The Kyrgyz government has opted against including state-owned mobile operator Alfa Telecom in its submitted draft privatisation programme for 2018-2020. It appears to have given up on the sell-off of a 100% stake in the telco after nearly a decade of efforts.
Alfa Telecom is the absolutely dominant player on the Kyrgyzstan’s telecommunications market, covering 98% of the country’s mobile communications with 3mn subscribers.

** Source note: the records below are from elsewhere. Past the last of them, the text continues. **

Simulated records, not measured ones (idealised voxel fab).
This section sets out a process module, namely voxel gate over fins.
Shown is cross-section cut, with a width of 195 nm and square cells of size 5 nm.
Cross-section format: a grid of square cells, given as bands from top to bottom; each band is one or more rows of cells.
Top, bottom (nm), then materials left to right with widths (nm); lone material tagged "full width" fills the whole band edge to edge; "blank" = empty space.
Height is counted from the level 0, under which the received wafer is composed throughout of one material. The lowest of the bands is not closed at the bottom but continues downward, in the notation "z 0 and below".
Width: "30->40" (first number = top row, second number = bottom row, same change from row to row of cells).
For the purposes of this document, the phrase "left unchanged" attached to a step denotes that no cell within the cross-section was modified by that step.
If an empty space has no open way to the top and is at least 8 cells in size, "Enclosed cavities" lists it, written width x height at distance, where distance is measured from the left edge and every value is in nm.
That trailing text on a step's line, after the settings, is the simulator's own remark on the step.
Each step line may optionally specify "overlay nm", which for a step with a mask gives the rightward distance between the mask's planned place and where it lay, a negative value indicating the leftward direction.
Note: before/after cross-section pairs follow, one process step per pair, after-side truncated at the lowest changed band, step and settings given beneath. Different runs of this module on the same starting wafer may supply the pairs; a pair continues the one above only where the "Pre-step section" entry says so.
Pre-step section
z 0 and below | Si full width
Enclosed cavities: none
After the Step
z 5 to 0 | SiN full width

Alfa Telecom CJSC was established in 2009 by Alexey Eliseyev, an associate of Maksim Bakiyev, son of the then Kyrgyz President Kurmanbek Bakiyev, whose regime was toppled in a revolution in 2010. The company was nationalised in the wake of the upheaval but the government has been seeking to re-privatise the company ever since. After a series of failures in the past seven years, it appears the government has finally surrendered on the idea.
The move confirms earlier comments by Renat Tuleberdiev, chairman of the State Property Management Fund of Kyrgyzstan, suggesting that the authorities had finally decided that the company would remain under the fund’s ownership.
In it latest attempt to sell off the mobile operator, last year, a Russian citizen, Yelena Nagornaya, who had no connection to the telecommunications sector, was the sole applicant for buying out the 100% government stake in the company.